Resonant Rotary Coupler for Ultrasound/RF

Background

The project on this page describes a simple but very successful circuit to enable ultrasound velocimetry measurements in the rotating UMD Three Meter Geodynamo Experiment. An ultrasound velocity profiler (UVP) transmits ultrasound pulses from a small transducer in contact with a fluid and then listens for returned echoes from seed particles moving in the flow. The timing and phase of the returned echoes are processed into a spatial profile of fluid flow velocity along the beam direction. Typical frequencies are in the 500kHz - 20MHz range depending on desired seed particle size and fluid characteristics.

Ultrasound coupler installed

Installed resonant inductive coupler

The Problem

At the time, we had an 1980s vintage ultrasound Doppler instrument that was in perfect working order but required the user to control it from the front panel (monochrome CRT, DR-DOS running on an i386, but still plugging along!). Newer units run headless over a network connection and can easily be mounted remotely, but in this case, a rotary electrical joint in the analog ultrasound path was the only feasible way to mount the ultrasound transducer in the rotating frame of the outer sphere. The ultrasound echoes are weak, and I expected that mechanical slip rings would introduce too much noise. Suitable slip rings of the large size required didn't really fit the budget we had at the time.

The Solution

Instead of a mechanical slip ring, I built the non-contact signal coupler depicted above. A schematic is shown below. A pair of resonant LC circuits tuned to the ultrasound operating frequency are coupled to each other via their magnetic fields. The resonance greatly enhances their mutual coupling, and for rings that are close-spaced like this, the efficiency of coupling is probably 95%. An air core transformer without the resonant coupling would not achieve anything close to this. The resulting performance of the device pictured here was indistinguishable from a direct cable connection, and was implemented on several other rotating experiments in the lab with great results.

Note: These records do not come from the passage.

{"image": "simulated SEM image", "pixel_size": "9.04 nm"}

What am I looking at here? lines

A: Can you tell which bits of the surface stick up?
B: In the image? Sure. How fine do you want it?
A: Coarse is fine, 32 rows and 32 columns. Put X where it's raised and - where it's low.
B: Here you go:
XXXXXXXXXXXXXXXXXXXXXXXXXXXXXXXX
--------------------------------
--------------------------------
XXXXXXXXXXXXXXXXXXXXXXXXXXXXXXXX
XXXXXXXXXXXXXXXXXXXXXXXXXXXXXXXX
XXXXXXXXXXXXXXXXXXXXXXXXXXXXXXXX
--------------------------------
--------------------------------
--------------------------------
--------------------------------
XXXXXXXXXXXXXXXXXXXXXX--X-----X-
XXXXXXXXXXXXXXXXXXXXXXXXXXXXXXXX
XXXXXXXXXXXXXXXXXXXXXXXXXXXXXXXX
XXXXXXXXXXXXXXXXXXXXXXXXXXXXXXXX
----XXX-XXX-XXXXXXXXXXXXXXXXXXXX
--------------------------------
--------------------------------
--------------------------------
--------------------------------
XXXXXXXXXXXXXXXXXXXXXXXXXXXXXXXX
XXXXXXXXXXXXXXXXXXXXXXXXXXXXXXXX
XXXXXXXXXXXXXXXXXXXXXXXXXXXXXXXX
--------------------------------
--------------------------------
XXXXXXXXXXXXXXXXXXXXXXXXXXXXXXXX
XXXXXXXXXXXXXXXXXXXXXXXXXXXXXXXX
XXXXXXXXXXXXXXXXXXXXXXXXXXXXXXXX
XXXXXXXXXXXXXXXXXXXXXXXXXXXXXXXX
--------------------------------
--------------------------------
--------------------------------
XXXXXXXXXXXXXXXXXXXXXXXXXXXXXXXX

Ultrasound coupler schematic

Schematic

The idea is similar to recent designs for wireless power transfer circuits, but my inspiration was much older. From the ARRL Antenna Book, Tenth Edition, 1964, Ch 3.:

It is possible to match impedances by using inductively-coupled resonant circuits connected to the line and antenna. Although such a method has little application in most antenna systems, it is quite useful when a line is to be matched to a rotatable beam antenna. In such a case it avoids the necessity for any direct metallic connection between the antenna and line, and so allows continuous rotation without slip rings or other forms of contactor.
The technique is a really effective way to couple energy across a rotating joint with no contact. But use some care if you implement it yourself in a band where you're not licensed to emit modulated radio signals. Check to make sure you're within FCC limits for unintentional radiation for the frequency you're operating in. This is regulated under 47 CFR 15 in the United States. I used NEC-2 modeling software to check this out for the transmitted ultrasound pulses in my case.

1964 ARRL Antenna Book
1964 ARRL Antenna Book

Inductive coupling technique used to match to rotary antennas, 1964

The strong coupling between the two rings means that not much energy escapes as radiation, but the regulated limits on field strength are quite weak, so it's worth looking into, especially if the coupled signal is strong. The original antenna application described above doesn't have to consider these constraints, as all of the coupled power will be radiated anyway.